Format Options for ETL Inputs and Outputs in AWS Glue - AWS Glue

Format Options for ETL Inputs and Outputs in AWS Glue

Various AWS Glue PySpark and Scala methods and transforms specify their input and/or output format using a format parameter and a format_options parameter. These parameters can take the following values.

Note

Currently, the only formats that streaming ETL jobs support are JSON, CSV, Parquet, ORC, Avro, and Grok.

format="avro"

This value designates the Apache Avro data format.

You can use the following format_options values with format="avro":

  • version — Specifies the version of Apache Avro reader/writer format to support. The default is "1.7". You can specify format_options={"version": “1.8”} to enable Avro logical type reading and writing. For more information, see the Apache Avro 1.7.7 Specification and Apache Avro 1.8.2 Specification.

    The Apache Avro 1.8 connector supports the following logical type conversions:

For the reader: this table shows the conversion between Avro data type (logical type and Avro primitive type) and AWS Glue DynamicFrame data type for Avro reader 1.7 and 1.8.

Avro Data Type:

Logical Type

Avro Data Type:

Avro Primitive Type

GlueDynamicFrame Data Type:

Avro Reader 1.7

GlueDynamicFrame Data Type:

Avro Reader 1.8

Decimal bytes BINARY Decimal
Decimal fixed BINARY Decimal
Date int INT Date
Time (millisecond) int INT INT
Time (microsecond) long LONG LONG
Timestamp (millisecond) long LONG Timestamp
Timestamp (microsecond) long LONG LONG
Duration (not a logical type) fixed of 12 BINARY BINARY

For the writer: this table shows the conversion between AWS Glue DynamicFrame data type and Avro data type for Avro writer 1.7 and 1.8.

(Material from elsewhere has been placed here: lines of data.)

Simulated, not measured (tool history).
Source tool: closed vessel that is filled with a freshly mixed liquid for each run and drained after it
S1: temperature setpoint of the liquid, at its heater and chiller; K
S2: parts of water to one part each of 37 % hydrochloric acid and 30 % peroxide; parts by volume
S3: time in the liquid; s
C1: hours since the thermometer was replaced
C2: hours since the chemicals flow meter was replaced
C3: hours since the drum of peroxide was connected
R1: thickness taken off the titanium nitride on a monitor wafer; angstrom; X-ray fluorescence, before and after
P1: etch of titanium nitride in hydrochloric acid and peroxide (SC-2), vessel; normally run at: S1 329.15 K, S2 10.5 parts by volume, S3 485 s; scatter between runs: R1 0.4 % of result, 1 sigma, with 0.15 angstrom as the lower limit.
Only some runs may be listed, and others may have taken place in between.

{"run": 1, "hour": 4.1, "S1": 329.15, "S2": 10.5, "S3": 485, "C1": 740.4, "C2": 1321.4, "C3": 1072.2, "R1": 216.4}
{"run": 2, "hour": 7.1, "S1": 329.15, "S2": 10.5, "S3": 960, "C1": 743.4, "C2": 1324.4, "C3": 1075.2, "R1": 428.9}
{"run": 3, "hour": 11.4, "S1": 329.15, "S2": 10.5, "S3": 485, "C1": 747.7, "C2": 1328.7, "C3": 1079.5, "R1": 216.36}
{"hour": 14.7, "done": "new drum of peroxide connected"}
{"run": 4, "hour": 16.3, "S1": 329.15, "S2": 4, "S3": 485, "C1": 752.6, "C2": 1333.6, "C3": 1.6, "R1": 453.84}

AWS Glue DynamicFrame Data Type Avro Data Type:

Avro Writer 1.7

Avro Data Type:

Avro Writer 1.8

Decimal String decimal
Date String date
Timestamp String timestamp-micros

format="csv"

This value designates comma-separated-values as the data format (for example, see RFC 4180 and RFC 7111).

You can use the following format_options values with format="csv":

  • separator — Specifies the delimiter character. The default is a comma: ",", but any other character can be specified.

  • escaper — Specifies a character to use for escaping. This option is used only when reading CSV files. The default value is none. If enabled, the character which immediately follows is used as-is, except for a small set of well-known escapes (\n, \r, \t, and \0).

  • quoteChar — Specifies the character to use for quoting. The default is a double quote: '"'. Set this to -1 to turn off quoting entirely.

  • multiLine — A Boolean value that specifies whether a single record can span multiple lines. This can occur when a field contains a quoted new-line character. You must set this option to True if any record spans multiple lines. The default value is False, which allows for more aggressive file-splitting during parsing.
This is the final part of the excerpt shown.